I have a windowed time series, and I want to regress a value for each window of the time series. I considered this process highly parallelizable so I use the following code:
def global_analysis(self, y0:np.ndarray[np.ndarray,np.ndarray], y1:np.ndarray[np.ndarray,np.ndarray],
z:np.ndarray, f:np.ndarray,
local_function,
delta=3.914e-3, window=39.14e-3):`
""" Computes some analysis between two signals in a given window over a length
:param y0 (np.array) : first signal [P,S] (used as reference)
:param y1 (np.array) : second signal [P,S]
:param z (np.ndarray) : length array [m]
:param f (np.array) : frequency array [GHz]
:param local_function (function): function which will compute some operation for each window
:optional delta (float) : distance between sensors centers [m]
:optional window (float) : length of the sensors [m]
:returns output (np.array) : array with computed signal at each window in a sequence
"""
# Delta and window from meters to number of points
dz = z[1]-z[0] # distance increment
delta = round(delta/dz)
window = round(window/dz)
# Re-define the window variable (is easier for the rest of the code)
window = round(window/2)
# Get the total number of points
n_points = y0.shape[1]
# Split the whole points into steps
steps = range(window,n_points-window+1,delta)
##### Compute analysis #####
with ThreadPoolExecutor() as executor:
output = list(executor.map(lambda i: process_window(i, y0, y1, z, window, f, local_function), steps))
executor.shutdown()
return np.array(output)
And the function to process each window is
def process_window(i, y0, y1, z, window, f, local_function):
yy0 = np.array([y0[0, i - window:i + window], y0[1, i - window:i + window]])

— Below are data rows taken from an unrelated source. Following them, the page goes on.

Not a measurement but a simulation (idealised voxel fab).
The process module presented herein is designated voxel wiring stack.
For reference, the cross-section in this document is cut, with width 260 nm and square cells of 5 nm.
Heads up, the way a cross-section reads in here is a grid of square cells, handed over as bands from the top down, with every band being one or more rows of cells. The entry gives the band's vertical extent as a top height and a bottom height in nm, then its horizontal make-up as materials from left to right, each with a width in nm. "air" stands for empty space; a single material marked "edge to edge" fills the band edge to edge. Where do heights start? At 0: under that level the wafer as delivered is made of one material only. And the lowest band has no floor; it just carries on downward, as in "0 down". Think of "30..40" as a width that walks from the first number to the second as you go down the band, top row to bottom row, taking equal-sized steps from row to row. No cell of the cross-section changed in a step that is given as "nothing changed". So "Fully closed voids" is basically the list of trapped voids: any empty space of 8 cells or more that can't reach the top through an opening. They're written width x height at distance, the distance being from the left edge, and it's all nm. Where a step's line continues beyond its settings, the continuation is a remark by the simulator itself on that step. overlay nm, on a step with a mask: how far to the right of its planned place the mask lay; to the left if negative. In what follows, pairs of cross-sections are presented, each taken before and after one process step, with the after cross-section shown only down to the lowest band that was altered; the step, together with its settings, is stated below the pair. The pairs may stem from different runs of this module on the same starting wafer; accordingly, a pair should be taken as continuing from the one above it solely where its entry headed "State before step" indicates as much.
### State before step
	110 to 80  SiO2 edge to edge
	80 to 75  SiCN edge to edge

yy1 = np.array([y1[0, i - window:i + window], y1[1, i - window:i + window]])
zz = np.array(z[i - window:i + window])
return float(local_function(yy0, yy1, zz, f))
I'm using different local_functions to get different values for the windowed time-series. I usually use as the local_function the function "A", which consists of a series of numpy operations, and the results are good, I obtain a 10x faster execution. However, when I try to use as the local_function the function "P", which consists of a series of numpy operations PLUS a nitime (another library) multitapered cross spectral density calculations, I cannot speed up the execution, actually I get a 50% slower execution. WHY? Which are the requirements for my local_function to be parallelized properly?
I tried different parallelization functions as ProcessPoolExecutor.
I also tried to dive into the nitime library and I found that the function "tridisolve" from the utils module must be redefined in python because the cythonized version is not importable.